Parse csv with variable number of columns

What would be the best way to parse simple file
with the structure where second column "optional_retry_count" sometime exist sometime not.

message_type, optional_retry_count, date, xml_data

EURec,20190121150448,<?xml version="1.0"....
EUSlc,2,20190121150458,<?xml version="1.0"....
EUNot,3,20190121150468,<?xml version="1.0"....
EUSet,20190121150488,<?xml version="1.0"....
EURec,0,20190121150498,<?xml version="1.0"....

using:

filter {
grok {
match => { "message" => "%{DATA:type},%{DATA:date},%{GREEDYDATA:xmldata}" }
}

Which is the bests way to decode optional 2nd field Retry

%{DATA:retry}

should I use Grok, Dissect, csv and how to incorporate the condition?

expected result:

{
"date": "20190121150458",
"type": "EUSlc",
"xmldata": "<?xml version="1.0"....\r",
"retry": "2"
}

Thank you

A csv filter will not like the XML data, so I would use dissect.

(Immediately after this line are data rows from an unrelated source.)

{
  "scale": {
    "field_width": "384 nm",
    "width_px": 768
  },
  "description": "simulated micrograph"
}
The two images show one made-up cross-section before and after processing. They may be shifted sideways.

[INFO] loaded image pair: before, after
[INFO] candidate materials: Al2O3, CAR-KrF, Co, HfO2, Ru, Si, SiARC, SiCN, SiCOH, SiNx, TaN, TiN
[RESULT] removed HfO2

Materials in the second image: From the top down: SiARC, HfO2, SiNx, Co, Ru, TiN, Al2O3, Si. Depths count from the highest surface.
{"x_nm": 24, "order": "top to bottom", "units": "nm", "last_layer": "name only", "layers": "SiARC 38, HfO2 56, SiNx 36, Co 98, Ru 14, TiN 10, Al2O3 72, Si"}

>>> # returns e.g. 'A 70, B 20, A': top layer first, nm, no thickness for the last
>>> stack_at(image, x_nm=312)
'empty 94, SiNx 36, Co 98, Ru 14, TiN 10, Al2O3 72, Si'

if [message] =~ /^[^,]+,[^,]+,[^,]+,<\?xml/ {
    dissect { mapping => { "message" => "%{message_type},%{retry_count},%{date},%{xml_data}" } }
} else if [message] =~ /^[^,]+,[^,]+,<\?xml/ {
    dissect { mapping => { "message" => "%{message_type},%{date},%{xml_data}" } }
} else {
    mutate { add_tag => [ "somethingElse" ] }
}
2 Likes

Thank you this solved my problem.
excellent fast answer

This topic was automatically closed 28 days after the last reply. New replies are no longer allowed.